In the coming days, you are going to hear a lot of noise about how the star Parti Québécois candidate Pierre Karl Péladeau is a mean and nasty piece of work and a cynical opportunist of the first order; how his rightist economic views and anti-union stance are completely at odds with the social democratic underpinnings of the party; how he demonstrably lied about entering the coming Quebec election for months on end.
All valid points, sure—and for the schadenfreude-addicted among us, there is a certain delight in PKP’s ownership of the Sun newspaper chain and Sun News Network, those peddlers of jingoistic Canadian patriotism. Yet none of this will make a lick of difference in the coming weeks. In elections, noise doesn’t matter nearly as much as hard math, and in this regard PKP is a boon for the PQ’s goal of a majority government. Here’s why.

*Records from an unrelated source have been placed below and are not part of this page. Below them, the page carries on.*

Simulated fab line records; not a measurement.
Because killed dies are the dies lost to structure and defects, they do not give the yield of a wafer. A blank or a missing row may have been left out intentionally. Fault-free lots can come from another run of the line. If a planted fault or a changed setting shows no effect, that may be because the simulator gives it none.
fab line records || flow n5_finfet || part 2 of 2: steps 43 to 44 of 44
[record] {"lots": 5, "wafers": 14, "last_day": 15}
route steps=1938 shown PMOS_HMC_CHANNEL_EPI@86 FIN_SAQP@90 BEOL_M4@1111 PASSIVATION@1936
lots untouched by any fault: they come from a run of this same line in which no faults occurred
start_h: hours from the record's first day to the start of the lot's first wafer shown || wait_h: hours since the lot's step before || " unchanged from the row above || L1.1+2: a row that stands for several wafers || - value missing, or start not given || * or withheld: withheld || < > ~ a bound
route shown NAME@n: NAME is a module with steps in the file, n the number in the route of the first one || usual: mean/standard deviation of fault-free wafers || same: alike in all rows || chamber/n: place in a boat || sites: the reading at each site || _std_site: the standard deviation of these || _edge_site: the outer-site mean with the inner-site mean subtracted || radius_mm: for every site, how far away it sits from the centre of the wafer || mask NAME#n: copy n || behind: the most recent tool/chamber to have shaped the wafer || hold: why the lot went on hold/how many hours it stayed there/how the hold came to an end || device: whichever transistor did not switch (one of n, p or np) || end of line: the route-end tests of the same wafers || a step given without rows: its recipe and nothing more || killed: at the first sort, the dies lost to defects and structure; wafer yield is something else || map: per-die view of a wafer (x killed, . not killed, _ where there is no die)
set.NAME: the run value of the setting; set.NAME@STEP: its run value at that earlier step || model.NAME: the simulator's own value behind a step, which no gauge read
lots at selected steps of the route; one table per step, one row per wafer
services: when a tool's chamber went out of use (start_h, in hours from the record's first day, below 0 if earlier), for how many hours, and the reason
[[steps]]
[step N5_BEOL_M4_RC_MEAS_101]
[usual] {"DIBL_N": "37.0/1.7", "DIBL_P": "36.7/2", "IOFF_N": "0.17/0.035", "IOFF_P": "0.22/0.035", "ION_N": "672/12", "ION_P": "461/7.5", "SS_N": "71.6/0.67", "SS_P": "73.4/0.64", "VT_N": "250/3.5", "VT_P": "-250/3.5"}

As Andy Blatchford of the Canadian Press pointed out the other day, the election will play out in a handful of ridings where the PQ finished a close second. St-Jerome, where PKP will run, is one such riding. As I noted recently, they are economically conservative and more or less allergic to referendum talk. It’s why the right-of-centre Coalition Avenir Québec took several of these ridings in 2012—and why the PQ risked losing them again in 2014. These ridings are also overwhelmingly white and Francophone; not surprisingly, the PQ’s so-called “Quebec values charter” had a certain resonance here. Unfortunately for Marois, the economy trumps identity issues for the typical CAQ voter.
Péladeau’s PQ candidacy changes all that. As I wrote last fall, he is a brutally effective businessman who took over his father’s business, Quebecor, and made it soar even further. He practically singlehandedly revamped the moribund Videotron cable concern and the TVA television station into a broad, multi-spectrum content creation and delivery system it is today.
At Le Journal de Montréal, he beat the living hell out of the CSN union federation, which represented its journalists, turning the paper into largely populist, right-of-centre respite. As former prime minister and current Quebecor board member Brian Mulroney pointed out to me, it continues to make oodles of cash in an era where print is supposedly dying. In a province where government looms large, he pushes the principles of free market and entrepreneurship.
On the identity front, meanwhile, Péladeau’s credentials are just as peerless. In 2007, his Journal de Montréal launched the “reasonable accommodations” debate that teetered into crisis for Jean Charest’s Liberal government. The paper has ridden this venal strain of quasi-ethnic nationalism ever since, which dovetailed nicely with the PQ’s so-called “charter of Quebec values” project last fall. And to what paper did the PQ first leak details of the bill, which would ban “conspicuous” religious garb from Quebec’s public service? Le Journal de Montréal.
His business credentials serve as a giant Band-Aid to her government’s questionable economic record. His name resonates on Montreal’s entire north shore and beyond, into the CAQ stronghold of Quebec City. Here, he is viewed as a near-deity for his pursuit of an NHL franchise. His media properties propagate exactly the kind of immigrant-wary narratives so popular in the very ridings Marois is targeting. Fallout from Péladeau’s free market, anti-union stance will benefit Québec Solidaire, which has almost no chance of taking any seats beyond the island of Montreal anyway. For the next three weeks, anyway, Péladeau is a dream candidate.
As for the long term? Ayoye, as they say. To say Péladeau will be a bull in the PQ china shop is a compliment to the male bovines of the world. The PQ is home to big, fragile egos, many of which have designs on the leadership of the party. I’m thinking of Jean-François Lisée and values charter architect Bernard Drainville. Apparently the two can’t stand one another, in part because they would both like to lead the sovereignist party. Imagine what will happen when Péladeau, Quebec’s ultimate alpha male, casts his shadow over them. Marois, too, must know that Péladeau likes to end up the boss of whatever he starts.
Then there’s the obvious ideological schism Péladeau creates. Yes, the PQ has always been a coalition between right and left; Lucien Bouchard, for one, could hardly be accused of being a social democrat. Yet in Quebec’s admittedly tilted political spectrum, Péladeau is the right on steroids. He hates unions, particularly the CSN, a traditional support base of the party. The strange bedfellows this creates are too long to list, but consider how Pierre Paquette, another PQ star candidate in Péladeau’s neighbouring riding of L’Assomption, was long secretary-general of the CSN.
But these are but clouds on the horizon. The PQ may very well collapse under the weight of its own contradictions should it win a majority April 7. Certainly, it has collapsed before. But Marois knows as well as anyone: the long term hardly matters right now. Math, not noise or clouds, will win a majority government. And by recruiting Pierre Karl Péladeau, she has shown she is actually quite good at counting.